CSO's case was essentially that, if a claimant relies on s.32(1)(b), the concealment must be some conduct other than the elements of the right of action itself i.e. if the concealment of the commission gave rise to the right of action under s.140A CCA, that same concealment could not be relied upon for the purpose of s.32(1)(b). Rose LJ disagreed, and found that there was no reason why, as a matter of principle, "the claimant should be in a worse position when seeking to establish concealment of a fact when the right of action turns on that very act of concealment, than he is where concealment is not an element in the right of action". Accordingly, Rose LJ held that "[t]he obligations to act fairly imposed on [CSO] by section 140A [of the CCA] were sufficient to mean that their failure to disclose the commission amounted to a concealment of that commission within the meaning of section 32(1)(b)".

 

3. Was CSO's concealment 'deliberate'?

Having determined that CSO's failure to disclose to commission to Mrs Potter amounted to concealment for the purpose of s.32(1)(b), the Court considered whether that concealment was 'deliberate'. In the absence of a 'natural' meaning of 'deliberate' in this context and "inconclusive" case law on s.32, the Court considered case law interpreting s.26 of the Limitation Act 1939. In doing so, Rose LJ held that "recklessness was a sufficient mental element under the old section 26. The claimant did not have to show that the defendant knew that the conduct he was concealing gave rise to a cause of action; it was enough that the concealment was unconscionable and it would be unconscionable if he concealed the fact, being reckless as to whether or not he had committed an actionable wrong."

Rose LJ concluded that it was not necessary to show that CSO had actual knowledge that the failure to disclose the commission made their relationship with Mrs Potter unfair. Instead, Mrs Potter could rely on:

  • S.32(2) if she could show that CSO "realised that there was a risk that their failure to disclose the fact and extent of the commission resulted in their relationship with her being unfair within the meaning of section 140A, and it was not reasonable for them to take that risk of creating an unfair relationship"; or
  • S.31(1)(b) if she could show that CSO "realised that there was a risk that they had a duty to tell Mrs Potter about the commission charge, such that their failure to do so meant that they deliberately concealed that fact from her".

The Court then considered whether:

  • there were any 'warning signs' in the market that non-disclosure of a large commission might make CSO aware of the risk that (a) the credit relationship was unfair (for the purpose of s.32(2)) and/or (b) CSO was under a duty to disclose commission (for the purpose of s32(1)(b)); and if so
  • it was reasonable for them to take that risk by not disclosing the commission. 
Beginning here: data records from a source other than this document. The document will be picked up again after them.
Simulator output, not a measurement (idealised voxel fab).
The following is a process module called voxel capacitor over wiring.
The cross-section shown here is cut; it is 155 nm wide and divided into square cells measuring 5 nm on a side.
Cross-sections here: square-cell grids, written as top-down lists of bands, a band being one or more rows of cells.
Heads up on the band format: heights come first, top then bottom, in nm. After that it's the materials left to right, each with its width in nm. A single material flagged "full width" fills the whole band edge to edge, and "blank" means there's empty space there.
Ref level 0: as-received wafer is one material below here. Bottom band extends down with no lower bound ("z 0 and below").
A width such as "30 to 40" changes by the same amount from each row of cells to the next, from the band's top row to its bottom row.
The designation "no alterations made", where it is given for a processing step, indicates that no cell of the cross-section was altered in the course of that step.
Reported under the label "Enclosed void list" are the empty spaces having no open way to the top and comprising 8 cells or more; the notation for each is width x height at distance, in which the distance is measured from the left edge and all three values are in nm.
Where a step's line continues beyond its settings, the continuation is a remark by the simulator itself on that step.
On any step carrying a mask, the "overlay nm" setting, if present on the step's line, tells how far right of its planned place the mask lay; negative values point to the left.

With regard to the 'warning signs', Rose LJ listed a number of reports from the Office of Fair Trade, Competition Commission, and the Parliamentary Commission on Banking Standards that considered a range of issues regarding the mis-selling of PPI. She notes that those reports concerned "a wide range of mis-selling practices" and that "non-disclosure of commission was not among the most serious of the unfair practices that comprised what became known as the 'PPI mis-selling scandal'". Nevertheless, she concluded that:

  • The investigations into PPI mis-selling were being carried out throughout the period in which the agreement between Mrs Potter and CSO was in place, such that CSO's suggestion that the judgment in Plevin "came to them as a bolt of lightning out of a clear blue sky simply because the ICOB Rules did not require disclosure of commission is very far from a fair portrayal of what took place".
  • CSO "must, subjectively, have been aware that there was a risk that the non-disclosure of the commission made the relationship with Mrs Potter unfair" and that CSO must have appreciated that if they decided not to tell Mrs Potter that the PPI policy was valued at £182.50, despite her being charged £3,834, there was a risk that the credit relationship between them would be regarded as unfair.
  • CSO "must have realised that there was a risk that they ought to disclose the commission to her because to do otherwise would conceal from her a fact that was relevant to her right of action against them under section 140A".
  • There was "no reason why a reasonable person, apprehending the risk that Canada Square must have apprehended, would have decided not to disclose the commission to Mrs Potter".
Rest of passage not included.